Road Logs, Travel

Road Log: Love and __ in St. Louis

I’m slowly writing up the road logs from the first leg of my Adventure. The previous log showed the difficult trip to St. Louis. I was long past all my friends and family—all my “islands”—so I had come out of my shell and learn to make new friends. I found new islands.

Days 75 – 80 Overview (September 19 – 24, 2012): Saint Louis

I’d only been to Saint Louis before on a family trip with an ex (her mom & brother lived there). While it wasn’t a bad memory, I didn’t have any special warmth for the Gateway to the West.

Now I do.

When I finally got to Laurie’s house late in the day 9/19 I was beat. Laurie immediately turned that around—a huge homecooked meal, and two amazing other Couchsurfers to meet! Jenn Verrier, a talented photographer, was on a coast-to-coast picture shooting pilgrimage. And Bill, a computer security freelancer and an old friend of Laurie’s, was in between jaunts to Central America.

(Drew’s note: You can see a wonderful portrait of Laurie, shot by Jenn while I was present, right here.)

We all bonded. The first night I was on the couch, as I was last to arrive and the others had been assigned the bedrooms. I was more than comfortable there.
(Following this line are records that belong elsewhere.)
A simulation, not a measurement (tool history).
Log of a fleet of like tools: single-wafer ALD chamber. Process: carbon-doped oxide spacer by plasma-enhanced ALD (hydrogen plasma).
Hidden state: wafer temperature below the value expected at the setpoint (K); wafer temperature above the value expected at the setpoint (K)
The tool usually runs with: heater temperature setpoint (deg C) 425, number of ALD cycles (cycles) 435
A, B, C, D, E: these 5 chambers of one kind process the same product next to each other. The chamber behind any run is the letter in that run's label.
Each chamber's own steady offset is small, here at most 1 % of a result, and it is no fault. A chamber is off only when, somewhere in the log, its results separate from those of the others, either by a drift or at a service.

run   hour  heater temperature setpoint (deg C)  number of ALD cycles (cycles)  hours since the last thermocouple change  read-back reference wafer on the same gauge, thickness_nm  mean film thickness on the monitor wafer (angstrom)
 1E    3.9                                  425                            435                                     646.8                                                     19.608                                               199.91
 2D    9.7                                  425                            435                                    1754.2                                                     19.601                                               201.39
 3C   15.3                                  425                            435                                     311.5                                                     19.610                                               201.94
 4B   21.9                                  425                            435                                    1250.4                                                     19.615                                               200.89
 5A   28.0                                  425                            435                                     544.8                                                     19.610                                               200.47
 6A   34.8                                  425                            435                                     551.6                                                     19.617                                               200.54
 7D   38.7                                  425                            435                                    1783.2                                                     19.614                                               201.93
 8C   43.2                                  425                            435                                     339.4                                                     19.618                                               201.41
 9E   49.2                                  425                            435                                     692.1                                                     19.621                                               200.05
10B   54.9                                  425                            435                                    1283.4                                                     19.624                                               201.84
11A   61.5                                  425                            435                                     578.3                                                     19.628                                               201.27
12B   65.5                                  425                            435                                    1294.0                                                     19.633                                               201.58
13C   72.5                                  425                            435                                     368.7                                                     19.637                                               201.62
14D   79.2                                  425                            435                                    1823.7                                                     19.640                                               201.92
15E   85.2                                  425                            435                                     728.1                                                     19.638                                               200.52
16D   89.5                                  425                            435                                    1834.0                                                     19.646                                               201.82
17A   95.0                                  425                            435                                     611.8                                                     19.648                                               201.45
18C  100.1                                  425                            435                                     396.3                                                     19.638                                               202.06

Over my short time at Laurie’s house, I would come to feel very close to her—she’s a travel lover who gets her fix from hosting travelers, and a proud ambassador of Saint Louis and its great culture scene. And she’s an independent business owner, who I could relate to as a struggling freelancer. But I think we really bonded through food.

I try to be self-sufficient and painless for my hosts, but Laurie insists on cooking big meals (always from scratch). She quickly found out that she could trust me at the stove, and we learned not to doubt each other’s zanier cooking tricks. (Hers: blend carrots into a tomato-based sauce for pizza. Amazing.) We went shopping for ingredients together and developed a warm friendship while I was there.

I was originally scheduled to depart the morning of Sunday, September 23 but ended up staying an extra day (at her insistence!) and leaving Monday 9/24. If it was up to Laurie I would’ve stayed much longer.

Laurie’s two-story townhouse (with patio and herb garden in the back) became my headquarters for the week, but since it’s in the suburbs I also ended up bike-commuting into the city and spending nights with two other hosts during this stay.

Our weird little Couchsurfing family. Laurie, Bill, Jenn, and yours truly.

Our weird little Couchsurfing family. Laurie, Bill, Jenn, and yours truly.

Day 76

Laurie was very understanding that I had to work all day, and Bill did the same right alongside me. While we typed on laptops, Laurie did accounts for her business between frequent trips to the kitchen.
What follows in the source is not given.